Traditional time and sequential processing-based micro and zonal controllers struggle to handle multiple workloads due to limited deterministic processing capabilities. In contrast, Intel’s new family of ACU devices integrates a flexible logic area that offloads real-time control algorithms from the CPU cores. This ensures reliable performance, freedom from interference (FFI), and deterministic data delivery even when consolidating multiple microcontroller workloads into a single zonal MCU. According to Intel this dual-brain approach enables greater workload consolidation, lowers cost, and enhances safety, cybersecurity, and performance.

When used in an EV powertrain, the ACU U310 supports algorithmic solutions that reduce vehicle energy demand from the battery, automatically adapting high voltage and control frequencies to individual driver styles and road conditions.

According to Intel, the ACU reduces cost per kilowatt and enhances energy efficiency, allowing for the vehicle to reclaim up to 40% of the powertrain system energy losses, delivering a 3% to 5% efficiency boost during the Worldwide Harmonized Light Vehicles Test Procedure (WLTP). This translates to increased range, faster charging, and a more responsive driving experience while significantly reducing per-vehicle bill of materials (BOM), electric motor size, and battery costs compared to traditional approaches.

Stellantis Motorsports is adopting the Adaptive Control technology into its next-generation inverter control. In this implementation, the Intel technology will control the electric motor and recover energy during braking phases. The inverter plays a crucial role during a Formula E race, where any gain in efficiency transforms into a precious competitive advantage.

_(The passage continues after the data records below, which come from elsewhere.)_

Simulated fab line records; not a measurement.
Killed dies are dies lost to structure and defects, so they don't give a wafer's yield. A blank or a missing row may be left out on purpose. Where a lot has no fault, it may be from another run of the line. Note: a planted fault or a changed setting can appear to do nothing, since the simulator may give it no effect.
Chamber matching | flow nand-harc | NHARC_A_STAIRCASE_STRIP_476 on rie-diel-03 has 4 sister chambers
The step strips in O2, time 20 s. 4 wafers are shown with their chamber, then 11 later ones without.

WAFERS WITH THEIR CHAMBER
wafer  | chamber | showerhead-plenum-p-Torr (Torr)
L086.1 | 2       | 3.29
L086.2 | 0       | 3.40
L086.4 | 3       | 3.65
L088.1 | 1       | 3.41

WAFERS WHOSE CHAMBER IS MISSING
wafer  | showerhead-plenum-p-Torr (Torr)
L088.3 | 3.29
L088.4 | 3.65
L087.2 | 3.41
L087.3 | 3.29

Karma Automotive announced support for Intel’s ACU, showcasing an Intel co-branded inverter featuring Optimal Pulse Pattern control algorithms to improve efficiency and enable four unique driving profiles. Features include Torque Ripple Reduction and Range Boost.

The ACU’s programmability enables it to serve as a first-of-its-kind software-defined zonal controller, adapting to different vehicle topologies and applications. This flexibility streamlines the transition to software-defined vehicles, simplifies supply chains, and reduces the complexity of the vehicle BOM.

AI Inside

Also at CES, Intel, building on its first-generation AI-enhanced SDV system-on-chips (SoCs), announced the upcoming second-generation Arc B-series Graphics for Automotive set for production by the end of 2025. This solution provides the high-performance computing needed for more advanced in-vehicle AI workloads, next-generation human-machine interface (HMI) engines, and immersive in-vehicle experiences.

Paired with an Intel AI-enhanced SDV SoC and supported by the Intel AI ecosystem, the platform is said to deliver scalable performance for complex AI tasks.